Prove that a cyclic semigroup is either finite or isomorphic to $\langle \mathbb{N},+ \rangle$

Question

A semigroup $G$ is cyclic if $G$ is generated by a single element.

I know that a finite cyclic group generated by $a$ is necessarily abelian, and can be written as $\{1, a, a^2, . . . , a^n−1\}$ where $a^n = 1$, or in additive notation, $\{0, a, 2a, . . . , (n − 1)a\}$, with $na = 0$. Thus a finite cyclic group with $n$ elements is isomorphic to the additive group $\mathbb{Z}_n$ of integers modulo $n$. If $G$ is an infinite cyclic group generated by $a$, then $G$ must be abelian and can be written as $\{1, a^±1, a^±2, . . . \}$, or in additive notation as $\{0,±a,±2a, . . . \}$. In this case, $G$ is isomorphic to the additive group $\mathbb{Z}$ of all integers.

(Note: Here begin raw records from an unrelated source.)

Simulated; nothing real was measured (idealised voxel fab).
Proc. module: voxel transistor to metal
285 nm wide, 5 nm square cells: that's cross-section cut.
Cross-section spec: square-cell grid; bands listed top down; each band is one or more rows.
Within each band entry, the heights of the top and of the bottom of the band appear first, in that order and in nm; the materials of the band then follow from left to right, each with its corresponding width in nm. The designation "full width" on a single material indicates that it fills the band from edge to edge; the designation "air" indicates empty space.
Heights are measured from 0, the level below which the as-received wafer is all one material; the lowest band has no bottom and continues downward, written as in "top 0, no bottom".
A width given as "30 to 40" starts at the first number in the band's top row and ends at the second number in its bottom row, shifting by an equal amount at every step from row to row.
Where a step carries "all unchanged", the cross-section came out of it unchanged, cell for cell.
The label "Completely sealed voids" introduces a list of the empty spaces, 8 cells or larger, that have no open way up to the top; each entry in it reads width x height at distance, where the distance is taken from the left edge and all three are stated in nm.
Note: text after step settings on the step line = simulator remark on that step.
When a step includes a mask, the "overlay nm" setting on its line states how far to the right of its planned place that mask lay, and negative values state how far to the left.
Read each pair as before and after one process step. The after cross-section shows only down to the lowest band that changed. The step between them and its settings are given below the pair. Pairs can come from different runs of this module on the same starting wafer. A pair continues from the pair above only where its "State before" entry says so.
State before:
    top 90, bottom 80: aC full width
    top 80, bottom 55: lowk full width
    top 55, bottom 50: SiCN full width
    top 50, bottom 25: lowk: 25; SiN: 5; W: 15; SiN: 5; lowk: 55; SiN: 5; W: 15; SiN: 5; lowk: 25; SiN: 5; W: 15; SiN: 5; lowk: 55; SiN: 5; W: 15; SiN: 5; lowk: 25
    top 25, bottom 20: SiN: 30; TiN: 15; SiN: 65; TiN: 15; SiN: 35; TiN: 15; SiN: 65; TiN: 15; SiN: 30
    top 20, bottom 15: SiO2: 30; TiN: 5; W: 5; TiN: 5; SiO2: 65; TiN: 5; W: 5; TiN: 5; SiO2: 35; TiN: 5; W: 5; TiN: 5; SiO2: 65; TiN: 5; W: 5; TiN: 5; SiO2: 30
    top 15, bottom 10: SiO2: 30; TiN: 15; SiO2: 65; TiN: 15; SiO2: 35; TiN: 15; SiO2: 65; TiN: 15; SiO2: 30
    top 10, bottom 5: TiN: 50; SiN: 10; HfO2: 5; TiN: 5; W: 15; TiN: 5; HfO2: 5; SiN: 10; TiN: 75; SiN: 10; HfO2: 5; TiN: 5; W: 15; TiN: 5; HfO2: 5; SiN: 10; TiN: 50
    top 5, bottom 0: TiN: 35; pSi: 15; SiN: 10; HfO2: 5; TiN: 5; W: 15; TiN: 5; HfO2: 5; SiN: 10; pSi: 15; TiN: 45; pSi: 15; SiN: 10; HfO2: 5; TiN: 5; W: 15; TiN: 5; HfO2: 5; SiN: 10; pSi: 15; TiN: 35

Q: Prove that a cyclic semigroup is either finite or isomorphic to $\langle \mathbb{N},+ \rangle$.

Answer 1

Hint and observations The standard proof of cyclic group is either finite or isomorphic to $\mathbb{Z} $ will work fine.

You have to note that a "cyclic semigroup" (denoted $ S $) can't be uncountable, just because there exists a generator $ g \in S$ together with the operation "power" ^ $: \mathbb{N} \to S \ \ n \mapsto g^n$ which generate all the elements. So they can't be more than countable.

Answer 2

In a semigroup, an element does not (necessarily) have an inverse, so it does not make sense to write $a^{-1}$. You have constructed an isomorphism from a semigroup ($G$) to a group ($\mathbb{Z}$) which is not possible unless $G$ is actually a group.

Now assume that $G$ is cyclic and infinite. Since it's cyclic, there is a $g \in G$ such that for each $h \in G$ there is $n \in \mathbb{N}$ such that $h = g^n$. Now define $\phi: \mathbb{N} \to G$ by $$\phi(n) = g^n.$$ This is a homomorphism since $\phi(n+m) = g^{nm} = g^n g^m$, so to prove that $\mathbb{N} \cong G$ we need to show that $\phi$ is bijective. From $G$ being cyclic with generator $g$, we already know that it is surjective (given $h \in G$ we know that there is an $n \in \mathbb{N}$ such that $\phi(n) = g^n = h$).

To prove injectivity, assume for contradiction that there is $n,m \in \mathbb{N}$ with $n \neq m$ such that $phi(n) = \phi(m)$, ie. $g^n = g^m$. Now without loss of generality we may assume that $m >n$ and we let $m = n + k$ for some $k \in \mathbb{N}$. Then

$$g^n = g^{n+k} = g^n g^k.$$

Note that multiplying by $g^k$ on the left hand side gives us $g^n g^k = g^n$, and on the right hand side gives us $g^n g^k g^k = g^n g^{2k}$. Thus we can multiply with $g^k$ as many times as we want without changing the left hand side, so for any integer $q \geq 0$ we have

$$g^n = g^n g^{qk} = g^{n + qk}.$$

Now by integer division with residue we have for each $l \geq 0$ that there are $q \geq 0$ and $r = 0,1,\ldots,q-1$ such that $l = qk + r$, so

$$g^{n+l} = g^{n + qk + r} = g^{n+qk} g^r = g^r.$$

Now this proves that $\phi(n+l) \in \{g^0, g^1, \ldots, g^{q-1}\}$ for all $l \geq 0$, so the image of $\phi$ is finite. We have already proved that $\phi: \mathbb{N} \to G$ is surjective, so this must imply that $G$ is finite which is a contradiction. So $\phi$ is injective and hence an isomorphism.